By Jacqueline van Aanholt
POLICE have thrown the book at a man who scaled a 25m coal seam gas rig and spent almost 16 hours suspended from it at Narrabri on Tuesday.
Warrick Jordan spent close to five hours being processed by police at the Narrabri station after his peaceful protest against exploration in the Pilliga Forest, where the rig was working at the time.
Thirty-year-old Mr Jordan, an environmental campaigner for the Wilderness Society, was charged with five separate offences including entering enclosed lands with the intention of committing an indictable offence, risking the safety of others by climbing a building, entering enclosed lands without permission, remaining on enclosed lands and malicious damage. He was granted conditional bail on Tuesday night and scheduled to appear in Narrabri Local Court on August 23.
Narrabri police inspector John Ridley said Mr Jordan’s arrest should act as a warning to other people planning on protesting that police would take action if they chose to break the law, and they would be charged accordingly.
Mr Jordan told The Leader he was a “bit shocked” by the number of charges police had laid.
“Originally I was told there would be one charge and there ended up being five,” he said.
“Considering that it was a relatively peaceful protest, I thought that was a bit much.”
Northern Inland Council spokeswoman, Carmel Flint, who attended the protest, described Mr Jordan’s protest as a turning point in the fight against coal seam gas.
She also said the charges faced by Mr Jordan would be vigorously defended.
“The protest was entirely peaceful, it occurred in a public forest, and there was no damage of any sort as a result of it,” Ms Flint said.
“The only damage that is occurring in the Pilliga Forest is being done by Eastern Star Gas. They are destroying bushland and habitat for threatened species, and they plan to turn one of our most precious forests into a giant gas field.”
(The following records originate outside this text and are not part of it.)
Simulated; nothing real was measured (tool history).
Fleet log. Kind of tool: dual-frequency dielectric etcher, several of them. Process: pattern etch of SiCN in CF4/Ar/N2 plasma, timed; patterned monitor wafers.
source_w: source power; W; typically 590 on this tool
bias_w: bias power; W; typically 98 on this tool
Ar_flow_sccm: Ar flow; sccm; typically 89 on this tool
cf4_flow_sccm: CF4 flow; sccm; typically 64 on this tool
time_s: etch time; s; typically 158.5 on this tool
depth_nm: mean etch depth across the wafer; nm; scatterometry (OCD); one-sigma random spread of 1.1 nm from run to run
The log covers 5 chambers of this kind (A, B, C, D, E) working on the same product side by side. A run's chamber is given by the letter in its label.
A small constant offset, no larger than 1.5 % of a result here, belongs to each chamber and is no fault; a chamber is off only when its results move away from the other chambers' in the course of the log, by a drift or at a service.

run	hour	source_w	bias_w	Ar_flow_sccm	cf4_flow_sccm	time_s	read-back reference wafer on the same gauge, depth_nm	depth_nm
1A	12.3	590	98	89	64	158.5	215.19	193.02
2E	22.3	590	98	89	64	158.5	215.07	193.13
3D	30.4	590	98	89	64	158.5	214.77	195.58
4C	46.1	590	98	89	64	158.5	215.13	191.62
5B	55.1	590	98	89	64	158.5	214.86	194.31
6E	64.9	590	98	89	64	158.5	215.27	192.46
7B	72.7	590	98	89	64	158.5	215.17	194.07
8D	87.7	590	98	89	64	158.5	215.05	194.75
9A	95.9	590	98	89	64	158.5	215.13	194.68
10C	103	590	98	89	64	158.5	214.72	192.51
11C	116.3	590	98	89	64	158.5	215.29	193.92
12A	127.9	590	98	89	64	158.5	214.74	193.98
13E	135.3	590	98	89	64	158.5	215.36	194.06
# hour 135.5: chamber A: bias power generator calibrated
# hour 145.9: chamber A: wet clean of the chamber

Ms Flint went on to describe the gas field in the forest as being a project that was on the “thin edge of the wedge”.
“This project will entrench the coal seam gas industry in north-western NSW and spread out across bushlands and farmlands alike, representing a serious threat to the Great Artesian Basin. We will continue to work together with landholders and concerned citizens alike to fight the threat which this represents to our natural assets, our communities and our way of life,” she said.